[Lexicog] Kweyol dictionary: Why popular? How user-friendly?

David Frank david_frank at SIL.ORG
Fri Jan 23 18:47:53 UTC 2004


Wayne --

I would like to think that our Kweyol Dictionary is a tremendous success
because of my keen eye for an attractive layout and deep insights into the
needs and aspirations of the Kweyol-speaking public. One problem with that
idea, though, is that I know very little about how the dictionary has been
received and is being used after it launching. True, the dictionary did seem
to get an enthusiastic reception when it was first launched, but I have not
gotten much information since then.

I will say this: for any such publication as this, you have to choose your
audience, and we decided to aim this publication at a St. Lucian audience
rather than academics outside of St. Lucia. (Virtually all of the population
of St. Lucia, numbering around 160,000, speaks Kweyol as either a first or
second language.)

Yes, the price is a crucial factor. It is not selling for $10/each by
accident or default. As a matter of fact, that price is in Eastern Caribbean
dollars, and in US dollars it would be less than $4/each. The dictionary is
paperback with a color cover, 5.5" x 8.5", 325 pages + xviii pages of front
matter. The publisher was the St. Lucia Ministry of Education, and the
contents were donated gratis to the publisher (with copyright retained by
SIL). The printing was done in St. Lucia, and as you can see from the
selling price, nobody involved in the process made any profit or earned
royalties from the publication. Still, I believe the US$4 selling price was
the cost of printing -- actually, the wholesale price would be less than
that -- and there was not necessarily any subsidy involved apart from the
donation of time and effort. The government did have to come up with some
capital, too, for the initial printing.

There was not necessarily anything wrong with the earlier dictionary,
compiled by the late Jones Mondesir, except that the only publisher that the
compiler and editor could find was Mouton de Gruyter, and that explains its
price. The result was that Mondesir's dictionary was inaccessible to the St.
Lucian public. Actually, another problem was that it used a somewhat
idiosyncratic spelling. We began our dictionary in 1984 and it was only
several years later that we learned about Mondesir's dictionary draft. I had
the pleasure of knowing him for a few years. I don't remember the exact
timing, but he passed away around the time his dictionary, which he had been
quietly working on for decades, appeared in print.

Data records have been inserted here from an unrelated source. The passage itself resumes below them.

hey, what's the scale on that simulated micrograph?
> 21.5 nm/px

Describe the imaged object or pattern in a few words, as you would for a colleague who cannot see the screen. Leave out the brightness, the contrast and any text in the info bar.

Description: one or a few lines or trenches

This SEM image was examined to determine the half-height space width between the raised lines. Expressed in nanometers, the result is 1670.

The editor for Mondesir's dictionary was Prof. Lawrence Carrington of the
University of the West Indies. Carrington helped refine Mondesir's
dictionary for publication -- and a very big and time-consuming job that
turned out to be -- and find a publisher for it. This same Carrington spoke
highly of our dictionary, as quoted on the Lexicography List web site and --
accompanied by other testimonials -- on the back cover of the Kweyol
Dictionary.

When Mondesir announced his dictionary, we put plans on hold for publishing
our own but kept collecting data. Because of the price of Mondesir's
dictionary and its nonstandard spelling, and with the encouragement of the
Ministry of Education and other prominent people in St. Lucia, we later
resumed our publication plans. The compilers included expatriate SIL members
Paul Crosbie and myself, who worked in St. Lucia from 1984 through 2000, and
native Kweyol speakers Mano Leon and Peter Samuel. When Paul Crosbie and I
left St. Lucia at the end of 2000, we had finished going over the whole
dictionary as a group, but I had to finish the editing in the States. On one
trip back to St. Lucia I did the layout and on another trip I participated
in the launching.

If there is a success story here, it is about the teamwork involved in
making the dictionary possible and at a price everyone can afford.

A couple of other notes...

The key words in the dictionary are in blue. I thought this was good for
ease of use, but it proved to be a problem in the printing. In some early
copies of the dictionary I saw, on some pages the blue key words were
completely missing, and on other pages the alignment was way off. I hope
that problem was eventually lessened, but still the way the printing was
done -- running the page through the press twice -- the alignment of black
and blue was such a problem that I started to regret trying the two-color
approach.

The bulk of the dictionary is Kweyol-English and there is a shorter
English-Kweyol index at the end. At the very end there are four pages of
illustrations with Kweyol labels, including a human body and a map of St.
Lucia. In the front matter there is a guide to the use of the dictionary and
a spelling guide. This dictionary does not have a grammar sketch. I hope to
eventually do a grammar as a companion volume, again aimed at a St. Lucian
audience.

I got about 20 copies of the dictionary when it first came out and have
given most of them away and haven't been able to get resupplied since then.
I regret that I haven't been able to send copies to journals for review,
such as the Journal of Pidgin and Creole Languages, nor make the dictionary
available to linguists.

The program we used for compiling data was my own. I call it my Dictionary
Database Editor. I wrote this program in Pascal back in DOS days and before
Shoebox came out, and I later ported it to Windows using Delphi. My
Dictionary Database Editor can be used for entering or editing data, and for
constraining it. It can also sort the data and print it out formatted, to be
further processed with Word for Windows. Since I came out with my own
program and crafted it for our needs in St. Lucia, I never learned to use
Shoebox and MDF. I still prefer my own program, but the problem is that it
is hard-coded for the particulars of St. Lucian Creole. I may adapt it in
the source code for the next language I plan to compile a dictionary for,
though I should also learn to use Shoebox and MDF for when I am giving
consulting help to others.

I could provide samples from our dictionary, but I don't believe the Yahoo
Lexicography List allows either formatted messages or graphics, does it?
What I should really do is expand our www.saintluciancreole.org web site to
show these things, except that I am backed up on things to do right now.